Readers who suffer from abusive landlord syndrome will easily recognise the trait. One leaseholder describes the "syndrome" as a freeholder who uses underhand tactics, is uncomfortable with plain facts and exploits situations for his own gain. In some cases, this individual may pocket money he is not entitled to and exhibit rage when his actions are questioned.
This type of landlord can be particularly difficult to handle when it comes to refurbishing your building, so it would be wise to familiarise yourself with the legal procedure managers are required to follow before carrying out major building works.
One leasehold flat owner who lives on the outskirts of London has learnt the hard way. His freeholder applied for planning permission to build additional flats on the roof and to extend the front of the block. At the same time, leaseholders were sent a bill for around half a million pounds for extensive refurbishment of the building. The secretary of the residents association alleges the freeholder included charges for works being done for himself.
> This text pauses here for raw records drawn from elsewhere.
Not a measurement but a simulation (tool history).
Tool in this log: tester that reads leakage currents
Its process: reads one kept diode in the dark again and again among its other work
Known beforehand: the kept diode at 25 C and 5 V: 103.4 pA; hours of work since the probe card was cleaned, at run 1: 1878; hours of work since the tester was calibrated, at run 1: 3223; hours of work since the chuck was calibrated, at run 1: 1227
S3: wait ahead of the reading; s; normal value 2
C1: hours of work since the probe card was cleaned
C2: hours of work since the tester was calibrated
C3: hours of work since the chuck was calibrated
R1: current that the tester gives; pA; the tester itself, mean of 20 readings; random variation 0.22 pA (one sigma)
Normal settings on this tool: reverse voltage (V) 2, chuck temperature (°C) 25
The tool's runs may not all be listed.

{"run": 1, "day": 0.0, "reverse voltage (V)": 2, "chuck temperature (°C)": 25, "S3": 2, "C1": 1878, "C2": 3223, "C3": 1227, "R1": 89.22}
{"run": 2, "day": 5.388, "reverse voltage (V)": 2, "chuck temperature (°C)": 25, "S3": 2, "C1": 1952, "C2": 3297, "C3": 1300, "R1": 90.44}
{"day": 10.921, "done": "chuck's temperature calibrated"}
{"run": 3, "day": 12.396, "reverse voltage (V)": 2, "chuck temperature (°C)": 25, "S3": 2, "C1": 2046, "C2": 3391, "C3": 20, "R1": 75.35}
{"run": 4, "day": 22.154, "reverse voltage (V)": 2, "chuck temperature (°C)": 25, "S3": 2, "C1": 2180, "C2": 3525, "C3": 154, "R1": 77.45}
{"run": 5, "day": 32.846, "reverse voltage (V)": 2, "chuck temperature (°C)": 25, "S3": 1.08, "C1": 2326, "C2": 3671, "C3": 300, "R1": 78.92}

The leasehold flat owner also claims that the landlord failed to follow the consultation procedure, which is a legal requirement if the building work costs pounds 50 per flat or pounds 1,000 in total, whichever is the greater. Tenants must be informed that the work is going to take place. At least two estimates for the works must be obtained, one from a person who is wholly unconnected with the landlord.
Each tenant must be given a copy of the estimate and at the same time receive a notice specifying exactly what building work is being suggested. In large blocks, this information can be displayed in a place where all the tenants will notice it and an additional copy must be given to the secretary of the residents association.
The notice must describe in detail the works the landlord wants to carry out and invite observations on them and on the estimates. Leaseholders must be given at least one month, from the date on which the notice and estimates are received, to respond with observations. The law states that the landlord must have "regard" to all observations received.
Gerry Fox, managing director of Fineman Lever, the property management group, says that if the landlord fails to pay regard to the tenants' comments and observations, then it may not be possible to recover costs incurred. He says the consultation procedure for building works should be a decision- making partnership.
Fox chaired the working party for the RICs statutory service charge residential management code which was approved by the government and came into effect in March this year. He says the code can be used in evidence in civil and criminal proceedings.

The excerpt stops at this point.